Saturday, August 12, 2006

Leave The City Behind ...

If, like me, you live in the sprawling mass of a city, then you’ll appreciate that communing with nature is a privilege and, sadly, not a regular occurrence. The city is a dirty, noisy place where rats hold court in the sewers below, cockroaches plague most apartments, sparrows cough their way through the dawn chorus and the majority of pigeons are missing all or part of a foot.

Given any chance to open my wings and take in a good lungful of fresh air and I jump at the opportunity - first in the queue. This summer (if you could call it that), I was lucky enough to go cockle hunting on a beach in Normandy and spend 15 minutes alone with a wild beast in the Yonne region.

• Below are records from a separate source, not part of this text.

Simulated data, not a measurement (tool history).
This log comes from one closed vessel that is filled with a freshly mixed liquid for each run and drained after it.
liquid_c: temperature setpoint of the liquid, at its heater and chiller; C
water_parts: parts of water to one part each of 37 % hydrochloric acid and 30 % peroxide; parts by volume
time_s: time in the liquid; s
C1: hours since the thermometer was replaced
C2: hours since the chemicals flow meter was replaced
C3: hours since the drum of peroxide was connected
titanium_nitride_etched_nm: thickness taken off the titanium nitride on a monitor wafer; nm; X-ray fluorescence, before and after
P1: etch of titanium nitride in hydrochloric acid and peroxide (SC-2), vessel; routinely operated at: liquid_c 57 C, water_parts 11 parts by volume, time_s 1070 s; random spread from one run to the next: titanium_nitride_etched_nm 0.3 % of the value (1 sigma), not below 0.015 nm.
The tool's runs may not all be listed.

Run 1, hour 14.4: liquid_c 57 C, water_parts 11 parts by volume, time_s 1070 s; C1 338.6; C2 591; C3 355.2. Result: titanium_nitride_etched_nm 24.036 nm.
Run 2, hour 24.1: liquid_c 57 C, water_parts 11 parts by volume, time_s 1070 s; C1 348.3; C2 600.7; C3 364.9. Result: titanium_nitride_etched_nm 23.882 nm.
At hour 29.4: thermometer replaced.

Two hours drive westerly, and Normandy is at your feet. A coastal region, lapped by the English Channel and famous for cider, the hard-hitting liqueur Calvados, the landing beaches of Operation Overlord and the mouth of the river Seine. The three of us were staying with relatives between the Bobo town of Deauville and celebrity-free Cabourg. The deserted morning beach is ideal for exercising racehorses and is a mere 5 minutes ‘à pied’ from the house, allowing for easy trips down to the waterfront - one of our party was 71 years old, another 5.

Decyphering a detailed timetable, we looked for the retreating tide and set off with a plastic bag, hand rakes and an appetite. There are points where the receding water leaves large-ish pools and slight lips in the sand. As the water heads out, cockles previously feeding in the shallows, are not taken along for the ride, but burrow a matter of inches below the sand. It is on these gentle upper slopes that we scratched and dug for half an hour.

A harvest of 60 firmly closed ‘coques’ in the bag and we turned towards the kitchen. Lunch was gloriously simple. Spaghetti and cockles, a drop of garlic and a bottle of chilled Rosé. Once the spaghetti was ready, it was drained and the washed cockles added to the pan. The heat gently cooks and opens the creatures, revealing their orange/white flesh. Every last morcel in that pan was finished off and it had to be the meal of the year.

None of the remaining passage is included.